It is also clear that the technology industry stands united against government-mandated backdoors. Twenty-one of the 24 companies we evaluated have public statements opposing backdoors, which weaken security and endanger user privacy. ISPs, cloud storage providers, webmail providers, and social networks are overwhelmingly aligned in rejecting government-mandated security weaknesses.

Industry-Accepted Best Practices

These standards were developed over the course of four years of EFF reports, and they encompass three of the main issues at the heart of Who Has Your Back: requiring a warrant before handing over user content, publishing regular transparency reports, and publishing law enforcement guides. The transparency reports and the law enforcement guides help users understand how often and under what circumstances the companies are responding to government data requests, while the warrant for content ensures a strong legal requirement be met before data is handed to law enforcement.

In 2011, no company received credit in all of these categories (or even in two of those categories, since in 2011 we didn’t include a category for requiring warrants for content). This year, 23 of the 24 companies in our report have adopted these principles. It’s clear that these best practices truly are accepted by the technology industry. WhatsApp is notably lagging behind.

Notifying Users of Government Requests

This year, we asked companies to do more than simply promise to inform users about government data requests. We also asked them to provide advance notice to users before handing the data to the government. In cases when companies are prohibited from doing so, we asked the companies to promise to provide notice after an emergency has ended or a gag was lifted. Because we knew it would take significant engineering and workflow changes for some of the larger companies to implement these practices, we gave them more than a year’s notice that this criterion would be included in the 2015 report.

Two companies who had previously earned credit in our report for telling users about government data requests did not receive credit this year because they did not have policies that tell users after a gag has been lifted or an emergency ended: Google and Twitter.

Fifteen out of the 24 companies we evaluated did meet this stronger criterion, and we’re pleased that the industry is evolving in this way.

We were particularly impressed by the strong policy adopted by Dropbox, which states:

Dropbox's policy is to provide notice to users about law enforcement requests for their information prior to complying with the request, unless prohibited by law. We might delay notice in cases involving the threat of death or bodily injury, or the exploitation of children. It is our policy to provide notice to users about grand jury subpoenas seeking user information. If you object to the user receiving notice in a particular case, please provide legal justification when serving the subpoena or obtain a sealing order prior to service. Once the basis for the non-disclosure has expired, we will give notice to the user.

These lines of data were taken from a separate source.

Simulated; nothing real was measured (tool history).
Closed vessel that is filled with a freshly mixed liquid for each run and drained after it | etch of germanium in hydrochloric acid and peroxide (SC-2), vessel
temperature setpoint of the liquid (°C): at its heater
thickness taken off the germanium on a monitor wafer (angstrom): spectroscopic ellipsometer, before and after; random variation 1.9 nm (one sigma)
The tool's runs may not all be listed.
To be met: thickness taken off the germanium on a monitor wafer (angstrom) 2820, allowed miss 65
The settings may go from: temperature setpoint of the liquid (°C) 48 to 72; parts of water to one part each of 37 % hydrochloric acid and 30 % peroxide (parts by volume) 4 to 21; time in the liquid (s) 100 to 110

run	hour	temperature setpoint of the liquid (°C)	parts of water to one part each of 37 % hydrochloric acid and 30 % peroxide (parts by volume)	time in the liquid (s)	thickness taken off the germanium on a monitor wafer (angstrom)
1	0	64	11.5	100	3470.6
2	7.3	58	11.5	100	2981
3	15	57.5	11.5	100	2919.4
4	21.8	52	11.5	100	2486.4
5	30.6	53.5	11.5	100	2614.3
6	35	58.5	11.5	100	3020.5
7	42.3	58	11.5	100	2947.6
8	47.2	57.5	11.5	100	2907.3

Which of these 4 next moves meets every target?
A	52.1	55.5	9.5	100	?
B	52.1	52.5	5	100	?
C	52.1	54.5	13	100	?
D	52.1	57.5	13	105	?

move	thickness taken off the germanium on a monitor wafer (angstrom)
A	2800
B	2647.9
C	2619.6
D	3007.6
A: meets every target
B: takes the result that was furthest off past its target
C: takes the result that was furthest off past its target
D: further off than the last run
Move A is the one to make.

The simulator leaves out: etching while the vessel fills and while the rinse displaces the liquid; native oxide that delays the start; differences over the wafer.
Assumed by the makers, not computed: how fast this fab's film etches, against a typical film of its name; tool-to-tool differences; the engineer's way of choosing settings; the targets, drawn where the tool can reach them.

Disclosing Data Retention Policies

For the first time this year, we evaluated companies on whether they were transparent about what deleted data they stored. Often, users may not realize that data they delete from an email service provider or off a social network is still stored and available to law enforcement agencies upon request. Transparency is the first step to educating users about what happens to their deleted data, so we are evaluating companies on their transparency practices in this category. Note that we aren’t making specific requirements about a company deleting data after a certain time. Indeed, some companies publicly state that they maintain deleted data and server logs indefinitely—a practice we think is terrible for users. However, for this report, we’re just asking companies to be clear about retention periods for data collected that may not be easily viewable to the user (including IP addresses and DHCP data) as well as content that users deleted.

Fifteen of the 24 companies we evaluated received credit in this category. We were particularly impressed by the clarity and detail of Comcast’s disclosures:

Comcast maintains personally identifiable information about you in our regular business records while you are a subscriber to our cable service or other services. We also maintain this information for a period of time after you are no longer a subscriber if the information is necessary for the purposes for which it was collected or to satisfy legal requirements. These purposes typically include business, legal, or tax purposes. If these purposes no longer apply, we will destroy, de-identify, or anonymize the information according to our internal policies and procedures.

as well as:

Comcast can provide historic Internet Protocol assignment and session information for a period of 180 days for Xfinity Internet users.

and

Customer deleted emails remain in the customer’s Trash Folder for 30 days if the folder is not emptied. Once emptied, the customer can retrieve those emails for 15 days via the “Recover Deleted items” folder under the Trash header. Xfinity Internet customers can set their own preferences for certain web mail deletion or retention. Thus, depending on a customer’s deletion settings, Comcast may, or may not, have responsive information to a request for email information.

and

Comcast maintains historical call detail records for our Xfinity Voice telephone service for two years. This includes local, local toll, and long distance records. In limited instances, older records may be available, but will require additional time and resources to retrieve.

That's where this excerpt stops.